Regular Expression for irregularly occurring repeating string

Question

I searched but have not found an answer to the question - maybe it is so obvious that no one else had to ask...

I am using UltraEdit 16.00 to run my Regular Expressions in PERL mode...

Situation:

I have a delimited string that can contain a variable number of repeating segments that must adhere to a very specific format. These segments occur randomly throughout the delimited string.

Example:

CLP*data*data*data~REF*data*data~N1*data*data*data~**CAS*OA*29*99.99**~AMT*I*99.99~SVC*data*data*data*data~**CAS*PR*99.99**~**CAS*CO**99.99**~DTM*150*date~AMT*B6*99.99~SVC*data*data*data*data~CAS*PR*N16*99.99~**CAS*CO* *99.99**...line continues from here.

Correct format - CAS*OA*29*99.99~
Incorrect format 1 - CAS*OA* *99.99~
Incorrect format 2 - CAS*OA**99.99~

Goal:

Identify only those strings where ALL of the CAS segments adhere to the format.

Things I've Tried:

(BTW: I know my Regular Expressions are not optimized, so please give me a break)

CAS Segment Missing value or containing one or more spaces

CAS\*(OA|PR|CR|CO)\*\*[-]?[\d]+\.?[\d]{0,2}~ matches the first instance if finds
CAS\*(OA|PR|CR|CO)\*[\s]+?\*[-]?[\d]+\.?[\d]{0,2}~ matches the first instance if finds

CAS segment NOT Missing value or containing space(s)

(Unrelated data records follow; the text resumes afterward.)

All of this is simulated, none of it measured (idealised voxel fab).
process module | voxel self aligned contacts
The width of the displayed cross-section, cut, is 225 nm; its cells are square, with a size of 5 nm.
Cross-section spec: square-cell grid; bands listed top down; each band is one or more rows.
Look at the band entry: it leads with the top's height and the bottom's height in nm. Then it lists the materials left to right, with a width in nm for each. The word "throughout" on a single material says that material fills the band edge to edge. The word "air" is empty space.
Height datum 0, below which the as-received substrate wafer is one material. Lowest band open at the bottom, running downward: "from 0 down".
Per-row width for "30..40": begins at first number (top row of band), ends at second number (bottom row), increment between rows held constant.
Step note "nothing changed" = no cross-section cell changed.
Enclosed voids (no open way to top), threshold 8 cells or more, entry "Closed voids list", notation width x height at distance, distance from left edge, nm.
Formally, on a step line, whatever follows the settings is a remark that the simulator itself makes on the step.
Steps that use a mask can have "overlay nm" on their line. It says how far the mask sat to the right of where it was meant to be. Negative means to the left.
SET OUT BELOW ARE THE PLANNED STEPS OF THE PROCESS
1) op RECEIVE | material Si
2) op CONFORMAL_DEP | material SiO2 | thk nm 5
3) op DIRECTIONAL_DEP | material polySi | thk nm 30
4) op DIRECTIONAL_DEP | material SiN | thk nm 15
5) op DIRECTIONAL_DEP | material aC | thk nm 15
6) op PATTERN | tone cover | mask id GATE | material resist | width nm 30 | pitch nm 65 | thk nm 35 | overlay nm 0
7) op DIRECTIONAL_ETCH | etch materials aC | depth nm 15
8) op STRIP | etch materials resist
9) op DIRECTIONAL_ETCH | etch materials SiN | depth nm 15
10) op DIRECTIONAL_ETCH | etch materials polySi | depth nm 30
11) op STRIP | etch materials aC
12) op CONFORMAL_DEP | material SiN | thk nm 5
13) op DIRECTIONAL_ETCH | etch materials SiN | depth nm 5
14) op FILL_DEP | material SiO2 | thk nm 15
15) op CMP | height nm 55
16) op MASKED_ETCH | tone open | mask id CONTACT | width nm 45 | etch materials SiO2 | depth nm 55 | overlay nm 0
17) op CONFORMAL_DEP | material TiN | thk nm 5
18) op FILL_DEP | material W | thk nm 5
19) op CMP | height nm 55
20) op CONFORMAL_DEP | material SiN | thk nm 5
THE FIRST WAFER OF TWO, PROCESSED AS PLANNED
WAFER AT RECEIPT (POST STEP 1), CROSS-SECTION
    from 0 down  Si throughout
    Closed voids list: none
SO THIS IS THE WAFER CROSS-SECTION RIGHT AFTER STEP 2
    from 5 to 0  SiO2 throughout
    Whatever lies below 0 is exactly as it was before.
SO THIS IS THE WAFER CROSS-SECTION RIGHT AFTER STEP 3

CAS\*(OA|PR|CR|CO)\*[^0-9A-Z]+?\*[-]?[\d]+\.?[\d]{0,2}~ Again, matches first instance

Negative Lookahead using combinations of the above (I am new to trying this approach)

^(?:(?!ab).)+$ - ab => one of the above regular expressions - never got it to work

Question:

How do I write the regular expression to enforce/validate the format of EVERY CAS instance no matter how often it occurs (there is a potential for 0 instances)?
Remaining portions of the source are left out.